A new camera that will revolutionise the field of submillimetre astronomy has been unveiled on the James Clerk Maxwell Telescope (JCMT) in Hawaii.
SCUBA-2 (Superconducting Sub-mm Camera) is the most powerful instrument of its type ever built; able to detect light at “sub-mm” wavelengths that are 1,000 times longer than those which can be seen by the human eye. It is far more sensitive and powerful than previous instruments, mapping areas of the sky hundreds of times faster and providing unprecedented information on the early life of stars – normally obscured by the remains of the very dust and gas cloud that collapsed under its own gravity to form the star.
Researchers involved with the project; led by STFC’s UK Astronomy Technology Centre (UKATC) at the Royal Observatory in Edinburgh in collaboration with a world-wide consortium of laboratories, believe that the camera will help lay bare one of the most exciting phases in the whole history of the Universe. “The Milky Way Galaxy today only produces maybe two suns a year amid a population of 100 billion suns,” explains Prof James Dunlop from the University of Edinburgh. “We are looking back 10 billion years in time to see galaxies when they produced stars a thousand times faster than anything in the local cosmos today.”
The data obtained by these surveys will allow a new and precise understanding of star formation throughout the history of the universe, and complements research being carried out on other telescopes such as the Atacama Large Millimetre Array (ALMA), undergoing commissioning in Chile.
“Looking up at the stars, you only see the light they are emitting in the visible part of the spectrum,” explains Professor Gary Davis, Director of the JCMT. “Many galaxies, including our own Milky Way, contain huge amounts of cold dust that absorbs visible light and these dusty regions just look black when seen through an optical telescope. The absorbed energy is then re-radiated by the dust at longer, submillimetre, wavelengths.”

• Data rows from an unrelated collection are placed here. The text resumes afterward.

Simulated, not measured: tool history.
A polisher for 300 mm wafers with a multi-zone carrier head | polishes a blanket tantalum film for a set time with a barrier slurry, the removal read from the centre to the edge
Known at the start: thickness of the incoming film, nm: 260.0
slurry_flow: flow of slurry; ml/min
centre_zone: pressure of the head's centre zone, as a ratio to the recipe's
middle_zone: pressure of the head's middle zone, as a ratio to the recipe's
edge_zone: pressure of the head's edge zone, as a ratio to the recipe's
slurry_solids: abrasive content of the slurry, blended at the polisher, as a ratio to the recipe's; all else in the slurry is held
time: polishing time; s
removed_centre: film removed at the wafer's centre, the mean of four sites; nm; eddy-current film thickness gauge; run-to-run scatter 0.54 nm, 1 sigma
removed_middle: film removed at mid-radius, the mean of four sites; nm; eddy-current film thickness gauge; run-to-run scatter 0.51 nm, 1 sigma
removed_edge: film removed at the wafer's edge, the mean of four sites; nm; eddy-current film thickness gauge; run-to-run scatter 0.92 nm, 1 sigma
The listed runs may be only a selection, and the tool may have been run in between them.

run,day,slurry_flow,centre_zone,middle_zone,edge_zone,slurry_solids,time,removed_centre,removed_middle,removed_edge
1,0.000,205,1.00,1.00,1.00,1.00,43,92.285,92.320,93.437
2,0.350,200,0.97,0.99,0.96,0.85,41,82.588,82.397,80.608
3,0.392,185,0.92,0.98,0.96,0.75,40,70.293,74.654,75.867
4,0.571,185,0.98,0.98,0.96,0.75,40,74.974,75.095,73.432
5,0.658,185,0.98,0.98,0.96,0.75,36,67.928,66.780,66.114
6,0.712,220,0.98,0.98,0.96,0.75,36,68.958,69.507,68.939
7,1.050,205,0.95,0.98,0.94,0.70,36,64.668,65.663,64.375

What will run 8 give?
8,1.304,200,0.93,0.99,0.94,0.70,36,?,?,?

“SCUBA-2 has been designed to detect extremely low energy radiation in the submillimetre region of the spectrum. To do this, the instrument itself needs to be even colder. The SCUBA-2 detectors are cooled to only 0.1 degree above absolute zero (–273.05°C), making the interior of SCUBA-2 colder than anything in the Universe that we know of”.
Cryoconnect, a division of Tekdata interconnections Limited, manufactured the original SCUBA cryogenic harnesses and subsequently were selected to meet the challenge of providing the cryogenic harnesses for the SCUBA-2 Instrument. The harnesses were constructed in a planar form with Niobium Titanium (NbTi) alloys and introducing a very significant cost and mass saving by designing hermetic connectorless feedthroughs at the vacuum wall (1).
To be able to terminate the ultra fine tracks, pre-heaters were used at the cold end ceramic PCBs (2).
The detectors on SCUBA-2 are Transition Edge Sensor (TES) arrays developed by NIST and there are four 32×40 of these, each of 850 and 450 micron; in total 10240 detectors.
Commenting on the performance of the new instrument, Professor Wayne Holland of the UKATC, and the SCUBA-2 Project Scientist, said, “Cryoconnect’s support was critical to be able to have the full complement of eight arrays on the instrument. With SCUBA, it typically took 20 nights to image an area about the size of the full Moon. SCUBA-2 will be able to cover the same area in a couple of hours and go much deeper, allowing us to detect faint objects that have never been seen before.”
The increased mapping speed and sensitivity of SCUBA-2 make it ideal for large-scale surveys; no other instrument will be able to survey the submillimetre sky in such exquisite detail. Dr Antonio Chrysostomou, Associate Director of the JCMT said, “SCUBA-2′s first task is carrying out a series of surveys right across the heavens, mapping sites of star formation within our Galaxy, as well as planet formation around nearby stars. It will also survey our galactic neighbours and crucially, will look deep into space and sample the youngest galaxies in the Universe, which will be critical to understanding how galaxies have evolved since the Big Bang.”
A composite image of the Whirlpool Galaxy (also known as M51). The green image is from the Hubble Space Telescope and shows the optical wavelength. The submillimetre light detected by SCUBA-2 is shown in red (850 microns) and blue (450 microns). The Whirlpool Galaxy lies at an estimated distance of 31 million light years from Earth in the constellation Canes Venatici.